ARM redefines mobile power paradigm with A7 and big.LITTLE

Posted by Aharon Etengoff

ARM introduced its A7 MPCore processor this morning in San Francisco, California.

ARM exec Brian Jeff told TG Daily the A7 was "the most" energy-efficient application class processor the company has ever designed.

ARM redefines mobile power paradigm with A7 and big.LITTLEAccording to Jeff, the Cortex-A7 processor effectively builds on the low-power leadership established by the Cortex-A8 chip found in many of today’s most popular smartphones.  



Indeed, a single Cortex-A7 processor delivers 5x the energy-efficiency and is one fifth the size of the Cortex-A8 processor. Yet, it manages to provide significantly greater performance.



The 28nm Cortex-A7 processor - which occupies less than 0.5mm2 - is expected to facilitate the creation of sub-$100 entry level smartphones (2013-2014) that offer an equivalent level of processing performance to today’s $500 high-end smartphones.

In addition to the A7, ARM debuted its "Big.LITTLE" processing platform, which uses intelligent switching to enable higher-performance while extending battery life.



Essentially, Big.LITTLE pairs the high horsepower Cortex-A15 MPCore with the ultra-efficient Cortex-A7 processor - allowing mobile devices to automatically select the right processor for the right task based on performance requirements.

For example, the ‘LITTLE’, lowest-power processor - in this case, the Cortex-A7 - runs the Operating System (OS) and apps for basic always-on, always connected tasks, such as social media and audio playback.



The OS and apps can then be seamlessly migrated (within 20 microseconds) to the higher-performance processor as demands increase for high end tasks, such as navigation and gaming.

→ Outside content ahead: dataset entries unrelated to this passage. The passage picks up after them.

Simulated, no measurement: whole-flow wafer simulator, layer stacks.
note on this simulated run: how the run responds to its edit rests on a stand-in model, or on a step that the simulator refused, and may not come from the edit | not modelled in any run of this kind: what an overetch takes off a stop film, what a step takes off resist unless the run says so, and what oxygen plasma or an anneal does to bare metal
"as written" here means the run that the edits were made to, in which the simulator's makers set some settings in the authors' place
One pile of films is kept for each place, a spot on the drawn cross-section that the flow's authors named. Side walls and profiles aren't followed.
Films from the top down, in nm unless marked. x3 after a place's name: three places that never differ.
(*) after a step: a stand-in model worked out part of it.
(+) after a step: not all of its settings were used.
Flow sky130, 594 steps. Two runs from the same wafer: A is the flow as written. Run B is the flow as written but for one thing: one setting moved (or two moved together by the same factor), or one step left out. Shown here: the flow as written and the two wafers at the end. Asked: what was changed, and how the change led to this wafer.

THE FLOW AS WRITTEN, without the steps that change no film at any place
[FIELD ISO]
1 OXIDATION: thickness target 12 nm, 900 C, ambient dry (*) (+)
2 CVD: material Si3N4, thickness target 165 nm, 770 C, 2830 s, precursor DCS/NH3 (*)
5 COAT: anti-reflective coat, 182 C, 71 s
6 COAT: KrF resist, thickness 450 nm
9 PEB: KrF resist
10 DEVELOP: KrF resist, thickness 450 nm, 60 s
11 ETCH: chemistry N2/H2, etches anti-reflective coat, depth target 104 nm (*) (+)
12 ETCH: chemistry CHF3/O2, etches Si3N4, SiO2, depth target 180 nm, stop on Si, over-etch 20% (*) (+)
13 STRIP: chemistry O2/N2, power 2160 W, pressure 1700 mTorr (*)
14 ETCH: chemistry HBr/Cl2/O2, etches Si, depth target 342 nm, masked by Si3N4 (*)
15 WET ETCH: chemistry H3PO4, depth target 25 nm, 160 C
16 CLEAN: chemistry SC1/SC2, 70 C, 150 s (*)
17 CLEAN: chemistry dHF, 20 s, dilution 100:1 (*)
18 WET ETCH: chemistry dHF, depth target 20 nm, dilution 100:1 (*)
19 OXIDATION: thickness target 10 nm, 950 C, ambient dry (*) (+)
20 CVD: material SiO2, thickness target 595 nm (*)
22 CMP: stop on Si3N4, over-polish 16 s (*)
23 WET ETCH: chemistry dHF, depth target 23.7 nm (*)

ARM engineer Peter Greenhalgh told TG Daily the hardware-based Big.LITTLE is OS agnostic, as it is completely transparent to the application software or middleware running on the processors.

Greenhalgh also noted that Big.LITTLE processing would initially be deployed on smartphones by various partners, but would likely find its way on to tablets at some point in the future.